Even though this takes place in Germany I'm sticking it my 'true-grit' (aka fucked up white trash) shelf. I guess America doesn't have a monopoly on twisted Appalachia type folks, although there is an element of old-world charm here that is generally missing from my dentally impaired and radially excelled countrymen and women.

The book opens in the modern day. A guy returns to his hometown after years away to find it being overrun by yuppie types, but with some of his old friends still making up part of the local color. A girl he knew growing up has died and he and three of his friends are the only people who go to her funeral. The funeral ends, like any good funeral should, with one of the mourners lifting up her dress, showing everyone she isn't wearing any knickers and pissing on the grave. There is then a minor physical altercation. You'd almost think this was taking place in Ireland instead of Germany with these kinds of goings-ons.

The book then jumps back forty years or so to give a series of chapters that each tell a different story about the town and children growing up there. The chapters are told from the point of view of the different kids who would be taking part in this funeral, either as the mourners or as the stiff.

After the first couple of chapters you start to catch on to the idea that none of these stories are going to end well. Not that the kids are going to come to a bad end necessarily, but that something fucked up is going to happen to someone in each of the chapters.

The book straddles the line of being super-natural, but you never really know, and I think you get the feeling that there is nothing super-natural going on except that some backward ignorant types take some refuge in believing in ghosts and curses and things like that instead of facing up to the fact that the whole town is a bunch of borderline psychopaths. Just look at the matter of fact way that the Thanksgiving contest is told in one of the first chapters and the almost flippant way it's mentioned in some later stories.
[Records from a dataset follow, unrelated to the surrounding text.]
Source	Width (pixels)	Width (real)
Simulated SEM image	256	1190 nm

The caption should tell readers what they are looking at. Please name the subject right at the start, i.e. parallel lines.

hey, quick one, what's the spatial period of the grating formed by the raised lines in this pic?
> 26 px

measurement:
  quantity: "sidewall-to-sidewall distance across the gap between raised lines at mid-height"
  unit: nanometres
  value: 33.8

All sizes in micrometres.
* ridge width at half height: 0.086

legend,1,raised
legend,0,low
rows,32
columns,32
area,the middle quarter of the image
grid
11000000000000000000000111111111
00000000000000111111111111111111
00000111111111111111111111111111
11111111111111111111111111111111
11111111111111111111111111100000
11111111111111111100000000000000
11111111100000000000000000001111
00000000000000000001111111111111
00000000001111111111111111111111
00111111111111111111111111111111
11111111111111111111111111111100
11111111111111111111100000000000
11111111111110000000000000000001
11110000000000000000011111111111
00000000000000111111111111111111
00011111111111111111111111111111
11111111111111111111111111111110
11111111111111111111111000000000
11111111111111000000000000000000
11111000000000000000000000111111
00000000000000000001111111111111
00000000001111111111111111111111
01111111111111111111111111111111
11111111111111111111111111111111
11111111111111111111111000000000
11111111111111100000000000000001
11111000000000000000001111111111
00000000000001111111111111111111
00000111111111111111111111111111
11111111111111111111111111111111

The book is blurbed with nods to Shirley Jackson (which is a code word for "The Lottery", which is really the only Shirley Jackson story that anyone ever means when they say Shirley Jackson) and Stephen King's "Children of the Corn". The first allusion has some validity. The second is nonsense, but it goes well with the creepy kid on the cover of the book. These aren't stories of weird kids holding a town captive with the terroristic antics of scary pre-pubescents, it's a story of a fucked up town, just told from the perspective of a group of kids. If you had to relate this novel to a Stephen King work, "The Body" would probably be a better one, but without any of the heart-felt nostalgia (or maybe that is just in the movie, I've only read the story once, but seen the movie many times so my memory isn't necessarily good here).

Grumbling about the blurbs though is just about the only thing I can complain about for this book. For a two-hundred page book there is a high density of fucked up things going on, but it never felt like I was being hit over the head with shocking scenes over and over again, but now that I'm thinking of all the things that this book had in it I'm fairly amazed it was all able to fit into a satisfying short novel.